The salon and spa industry remains a growing sector of the economy — and one of the few where women often dominate. When Dermalogica founder Jane Wurwand wanted to empower more salon workers with the skills to open and better manage their own businesses, she turned to Santa Monica College—and its Office of Workforce & Economic Development—to help make it happen.
Together with Dermalogica’s philanthropic arm, Financial Independence Through Entrepreneurship (FITE), SMC developed an online, seven-week curriculum covering topics such as financing and capability analysis, salon operations, taxes, leases, insurance, marketing and communications, building a clientele, merchandising and inventory, human resources, management style, and business ethics.
Teaming up to create the course were SMC Cosmetology Department Chair Deborah Perret, instructor Samantha Manuel, and Steven Sedky, a faculty member in the Business Department. Samantha has more than 10 years of salon ownership experience but had never taught an online class, while Steven brought distance-learning expertise to the enterprise, as well as his own business acumen and knowledge of Canvas, SMC’s online teaching platform. They developed the program together, with Samantha handling teaching duties.
“When I started my salon business, I didn’t have the opportunity to go through a program like this,” Samantha says. “I really feel like all the information we’ve put together would have been really useful for me in hindsight.”
A Program with No Borders
So far, two cohorts of students — spring 2017 and fall 2017 — have completed the program, which will continue being refined to keep pace with industry realities and enhance its benefit to students. For instance, Samantha wants to help students walk out of the class with a business plan started.
“I had no idea how to manage my business finances,” says Ayo Figueroa, who took the program last year from her home in Maryland. “Learning about business plan development and profit/loss statements was extremely helpful.”
Virginia resident Erin Nichols found the course inspiring as well as educational. “I log onto education.dermalogica several times a week to read articles and study products, and I saw the opportunity to take this class. What attracted me most was the question ‘What would make me financially independent?’”
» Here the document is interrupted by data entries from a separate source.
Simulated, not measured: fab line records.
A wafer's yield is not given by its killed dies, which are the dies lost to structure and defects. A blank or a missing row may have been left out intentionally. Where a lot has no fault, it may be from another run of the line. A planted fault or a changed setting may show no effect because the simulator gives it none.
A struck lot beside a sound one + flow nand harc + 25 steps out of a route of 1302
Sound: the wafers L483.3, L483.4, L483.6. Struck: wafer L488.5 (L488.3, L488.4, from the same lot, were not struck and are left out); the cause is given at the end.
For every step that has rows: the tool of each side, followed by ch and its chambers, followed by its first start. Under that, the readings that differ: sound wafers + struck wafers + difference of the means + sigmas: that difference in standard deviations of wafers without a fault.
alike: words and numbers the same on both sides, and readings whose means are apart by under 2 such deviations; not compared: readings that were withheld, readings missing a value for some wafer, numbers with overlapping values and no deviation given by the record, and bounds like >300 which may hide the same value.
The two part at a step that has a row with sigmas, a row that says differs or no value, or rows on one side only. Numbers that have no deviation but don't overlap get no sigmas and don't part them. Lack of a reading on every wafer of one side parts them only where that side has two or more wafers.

A beauty professional with more than 15 years of experience, Erin felt frustrated by always having to work for someone else. After taking the course, her attitude has changed and her ambition grown. “I am a firm believer that when you seek the education, nothing or no one can ever take that away from you,” she says. She has since has earned her master esthetician instructor’s license, as well as enrolled in more online courses through her local college.
Erin also appreciated that, even though she took the course from her home computer, she felt camaraderie with her fellow students. “I liked receiving feedback from other classmates in the discussion section,” she says.
Unbounded by geography, the course has already attracted students from as far away as South Africa. “I was overwhelmed when I saw how widely we could reach,” Samantha says.
Before the Dive
The program’s success has also spawned a spin-off, shorter, self-paced version, again developed in partnership with Dermalogica.
Launched April 2, 2018, the new global Entrepreneurship Accelerator is a six-hour jump-start into salon entrepreneurship. The initiative was officially unveiled at a major event at UCLA on International Women’s Day in March.
“A lot of people in the industry have cosmetology training but no business training,” Steven Sedky notes. “This project is all about supporting women entrepreneurs.”
Porscha Barclay, who was among the first cohort of students in the pilot course in spring 2017, agrees. “I wanted to learn about the salon industry from a business perspective, which is not emphasized in beauty college.”
According to Lori MacGregor, Dermalogica’s director of public relations, the company received a lot of feedback from people who wanted to enroll in the seven-week course but could not be accommodated because of space limitations. She says the new, shorter version is more of a “top-line curriculum that touches on what you would need to have success in your business. The idea is that when you complete this course, you will be eligible to take the seven-week course, which is a deeper dive into the curriculum.”
Of the longstanding partnership with SMC, she adds: “SMC is in our own backyard, and they’re very big on international studies. So they were kind of hitting all the points of the type of student we wanted to cater to for this program.”
Unlike SMC’s noted Salon Entrepreneurship Certificate, the Entrepreneurship Accelerator carries no academic credit. But it does carry the same advantage of practical, real-world lessons derived from firsthand business experience. And instead of being offered through SMC’s online platform, it is being disseminated via Dermalogica’s own online platform.
Those participating in both offerings also learn what it takes to build clientele and manage employees in the fast-paced 21st century cosmetology arena. This includes the vital tool of social media. As Dermalogica Global Programs Manager Laika de los Santos notes, “With the rise of social media, a lot of people who run their own business right now haven’t been able to catch up with what they need to do.” So the courses can actually give aspiring entrepreneurs an advantage over some of their more established peers.
Jane Wurwand wants all women to have the same chance at business success that she enjoyed as an immigrant from the United Kingdom in the 1980s. “We started when we bootstrapped up the company on $14,000 of self-funding,” Jane recalls. From there, Dermalogica grew into the leading skincare brand in salons and spas around the world.
Of course, most Accelerator students may not start a global brand, but with cosmetology skills, hard work, and the business knowledge built by these online courses, they can make their own mark in the industry and achieve financial independence.
“I am so thankful to Santa Monica College, Dermalogica, FITE, Professor Manuel, and last but certainly not least Jane Wurwand,” Erin says. “As a single mom, I knew I had to make changes for my family and for me as a woman. I was fearful of taking online classes, but Professor Manuel was always encouraging, and she played a huge role in my confidence in enrolling back in school. I cannot stop talking about all that I’ve learned to whomever will listen.”